Among those also swept up was a St. Petersburg artist got seven years for replacing supermarket price tags with anti-war slogans; two Moscow poets got five and seven years for reciting antiwar verses in public; and a 72-year-old woman got 5½ years for two social media posts against the war.


Activists say prison sentences have gotten longer, compared with those before the war. Increasingly, authorities have appealed convictions that resulted in lighter punishment. In Orlov’s case, prosecutors sought a retrial of his earlier conviction that initially drew only a fine; he later was sentenced to prison.

Another trend is an increase in trials in absentia, said Damir Gainutdinov, head of the Net Freedoms rights group. It counted 243 criminal cases on charges of “spreading false information” about the military, and 88 of them were against people outside Russia — including 20 who were convicted in absentia.

Independent news sites were largely blocked. Many moved their newsrooms abroad, like the independent TV channel Dozhd or Novaya Gazeta, with their work available to Russians via VPNs.

At the same time, the Kremlin expanded a decade-long crackdown against Russia’s LGBTQ+ community in what officials said was a fight for “traditional values” espoused by the Russian Orthodox Church in the face of the West’s “degrading” influence. Last year, declared the LGBTQ+ “movement” extremist and banned gender transitioning.

Pressure on religious groups continued, too, with hundreds of Jehovah’s Witnesses being prosecuted across Russia since 2017, when the denomination was declared extremist.

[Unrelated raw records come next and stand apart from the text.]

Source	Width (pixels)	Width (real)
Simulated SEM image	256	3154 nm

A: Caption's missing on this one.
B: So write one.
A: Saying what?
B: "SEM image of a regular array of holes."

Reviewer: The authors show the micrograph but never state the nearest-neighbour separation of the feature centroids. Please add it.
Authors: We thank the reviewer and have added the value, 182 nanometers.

The system of oppression is designed “to keep people in fear,” said Nikolay Petrov, visiting researcher at the German Institute for International and Security Affairs.

It doesn’t always work. Last week, thousands of people defied scores of riot police to mourn Navalny at his funeral in southeastern Moscow, chanting “No to war!” and “Russia without Putin!” — slogans that normally would result in arrests.

This time, police uncharacteristically did not interfere.


Associated Press writer Emma Burrows contributed.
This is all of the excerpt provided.